Why Do We Need Energy Storage?

About Energy Storage 

Energy storage is an attractive tool to support grid electrical supply, transmission and distribution systems. Our Utilities, grid system operators and regulators benefit from it as switching to storage mechanism strengthens grid resiliency and reliability. This in turn ensures higher efficiencies across the grid as well as eliminates the need for reliance on other higher greenhouse gas (GHG) footprint options that would otherwise be preferred with zero storage options.

Energy Storage –A quick Look

Energy storage benefits can be grouped up into six broad application/use categories:

  • Energy storage benefits can be grouped up into six broad application/use categories:
    • Renewables integration with Grid: Helps to integrate more solar, wind, and distributed energy resources. 
    • Higher Grid Efficiency: This can improve the efficiency of the grid by increasing the capacity factor of existing resources and offset the need to depend on pollution-emitting peak power plants. 
    • Improved and reliable electric supply: Storage can also support the efficient delivery of electricity for base load plants like coal that have slow ramp-up times when responding to grid. 
    • Electrical grid infrastructure: Energy storage options can hugely alleviate the operational costs of the entire grid infrastructure.
    • Overall Savings in Money –Overall incorporation of storage is beneficial to all end-users as it saves costs to society by enabling storage of low-cost energy and retrieving it later when electricity prices are low.
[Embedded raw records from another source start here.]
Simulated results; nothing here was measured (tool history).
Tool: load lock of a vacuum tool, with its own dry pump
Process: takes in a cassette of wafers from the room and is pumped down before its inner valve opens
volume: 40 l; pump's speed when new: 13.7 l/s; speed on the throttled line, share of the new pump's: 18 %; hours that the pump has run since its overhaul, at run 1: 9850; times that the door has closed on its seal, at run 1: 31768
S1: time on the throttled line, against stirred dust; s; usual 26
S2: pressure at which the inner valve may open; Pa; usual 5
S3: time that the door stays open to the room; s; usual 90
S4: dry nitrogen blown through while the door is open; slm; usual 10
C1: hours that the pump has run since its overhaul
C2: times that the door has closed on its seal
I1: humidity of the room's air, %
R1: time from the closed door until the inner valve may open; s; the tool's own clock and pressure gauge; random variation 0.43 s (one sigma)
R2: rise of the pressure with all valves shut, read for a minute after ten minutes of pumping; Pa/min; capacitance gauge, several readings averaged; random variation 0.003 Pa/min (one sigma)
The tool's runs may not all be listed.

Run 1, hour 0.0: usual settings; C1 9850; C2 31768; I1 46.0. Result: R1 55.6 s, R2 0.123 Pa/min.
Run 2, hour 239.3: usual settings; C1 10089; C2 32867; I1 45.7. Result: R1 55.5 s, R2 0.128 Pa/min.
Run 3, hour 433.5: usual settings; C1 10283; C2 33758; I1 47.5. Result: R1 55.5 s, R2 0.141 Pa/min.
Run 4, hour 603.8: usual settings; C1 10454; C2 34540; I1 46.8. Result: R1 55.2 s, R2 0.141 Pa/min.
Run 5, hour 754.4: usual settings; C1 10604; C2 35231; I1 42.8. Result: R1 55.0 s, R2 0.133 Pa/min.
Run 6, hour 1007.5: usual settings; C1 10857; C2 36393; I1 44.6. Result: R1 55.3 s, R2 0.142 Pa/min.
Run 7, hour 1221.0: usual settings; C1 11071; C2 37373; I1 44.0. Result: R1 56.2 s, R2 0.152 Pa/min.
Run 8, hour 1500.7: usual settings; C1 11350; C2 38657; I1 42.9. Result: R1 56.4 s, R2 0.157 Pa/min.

Types Of Energy Storage Scenarios

  • In Electricity Grid- For example, the energy retrieved from batteries can be used in times of peak demand. This prevents the grid from becoming overloaded and proceeding towards any possible outages.
  • Remote/ off the Grid locations- For example for people living in remote off-grid locations, battery energy storage is quite helpful as storage can be easily connected to solar panels to provide a reliable and grid-free electricity supply.
  • Rooftop Solar Panels- For example, homeowners installing their own energy storage can store more power generated by their rooftop panels, and save more money on their electricity bills.
  • Electric Vehicles (EVs) –EVs operate with energy stored in batteries. Also, the regenerative braking method absorbs energy, converts it back to electrical energy, and returns the energy to the batteries.

Technologies In Energy Storage 

There are different methods for storing energy that has been developed so that the grid can meet everyday energy needs. These are: electrical, mechanical, electrochemical, thermal, and chemical. Tabulated data in Fig.1 below focuses on technologies that can currently provide large storage capacities (of at least 20 MW).

Figure 1: List of Common Storage Technologies  (source: eesi.org)


Solar PV, Wind, and Battery Storage-Global LCOE Benchmarks

Storage technologies are rapidly and continuously evolving. For example, with technical advances and a fall in prices, wind and solar coupled with storage are becoming cost-competitive with fossil fuel power plants. This trend will rise in the future, as renewables and storage both become more affordable in cost.


Figure 2: Global LCOE benchmarks- solar PV, wind, and batteries. Source: BloombergNEF (bnef.com)


Fig. 2 shows the levelised cost of energy (LCOE) for Solar PV and offshore and onshore wind cases against battery storage. The LCOE of battery storage systems can be marked as getting halved in just two years, to a benchmark of US$150 per MWh for four-hour duration projects. An analysis by research company BloombergNEF notes that ”Below two-hours duration, batteries are already cheaper for peak shaving than open-cycle gas turbines (OCGT), traditionally the go-to technology for that purpose. It is clear that LCOE of batteries has tremendously come down faster than that of solar and wind technologies”.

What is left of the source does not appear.